Federal Trade Commission entrance doorway in Washington, DC
Following the Supreme Court decisions against Standard Oil and American Tobacco in May 1911, the first version of a bill to establish a commission to regulate interstate trade was introduced on January 25, 1912, by Oklahoma congressman Dick Thompson Morgan. He would make the first speech on the House floor advocating its creation on February 21, 1912. Though the initial bill did not pass, the questions of trusts and antitrust dominated the 1912 election. Most political party platforms in 1912 endorsed the establishment of a federal trade commission with its regulatory powers placed in the hands of an administrative board, as an alternative to functions previously and necessarily exercised so slowly through the courts.

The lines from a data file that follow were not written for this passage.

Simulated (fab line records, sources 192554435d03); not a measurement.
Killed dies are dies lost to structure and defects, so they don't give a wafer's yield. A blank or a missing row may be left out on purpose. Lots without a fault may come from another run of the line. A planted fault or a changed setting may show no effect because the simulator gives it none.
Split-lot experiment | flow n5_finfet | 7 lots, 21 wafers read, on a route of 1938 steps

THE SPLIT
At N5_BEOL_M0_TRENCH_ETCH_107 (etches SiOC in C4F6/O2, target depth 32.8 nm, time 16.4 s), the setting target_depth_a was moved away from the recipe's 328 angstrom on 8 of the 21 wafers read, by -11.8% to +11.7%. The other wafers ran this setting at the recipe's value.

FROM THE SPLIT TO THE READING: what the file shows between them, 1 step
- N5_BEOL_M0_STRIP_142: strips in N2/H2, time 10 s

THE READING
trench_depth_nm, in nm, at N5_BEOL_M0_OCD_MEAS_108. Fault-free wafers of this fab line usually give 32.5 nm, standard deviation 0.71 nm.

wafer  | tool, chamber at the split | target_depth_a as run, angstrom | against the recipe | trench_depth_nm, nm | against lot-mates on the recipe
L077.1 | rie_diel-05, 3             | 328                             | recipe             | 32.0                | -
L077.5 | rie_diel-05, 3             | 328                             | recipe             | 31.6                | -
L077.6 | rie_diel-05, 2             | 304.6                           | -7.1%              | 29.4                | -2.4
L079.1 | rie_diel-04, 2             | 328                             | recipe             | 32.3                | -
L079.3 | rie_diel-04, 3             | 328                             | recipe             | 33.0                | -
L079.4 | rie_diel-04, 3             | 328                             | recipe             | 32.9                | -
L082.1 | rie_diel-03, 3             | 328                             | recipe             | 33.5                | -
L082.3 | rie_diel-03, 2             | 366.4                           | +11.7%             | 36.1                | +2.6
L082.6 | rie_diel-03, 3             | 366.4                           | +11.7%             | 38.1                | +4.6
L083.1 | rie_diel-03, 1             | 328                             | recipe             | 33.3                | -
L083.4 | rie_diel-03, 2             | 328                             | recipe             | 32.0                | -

With the 1912 presidential election decided in favor of the Democrats and Woodrow Wilson, Morgan reintroduced a slightly amended version of his bill during the April 1913 special session. The national debate culminated in Wilson's signing of the FTC Act on September 26, 1914, with additional tightening of regulations in the Clayton Antitrust Act three weeks later. The new Federal Trade Commission would absorb the staff and duties of Bureau of Corporations, previously established under the Department of Commerce and Labor in 1903. The FTC could additionally challenge "unfair methods of competition" and enforce the Clayton Act's more specific prohibitions against certain price discrimination, vertical arrangements, interlocking directorates, and stock acquisitions.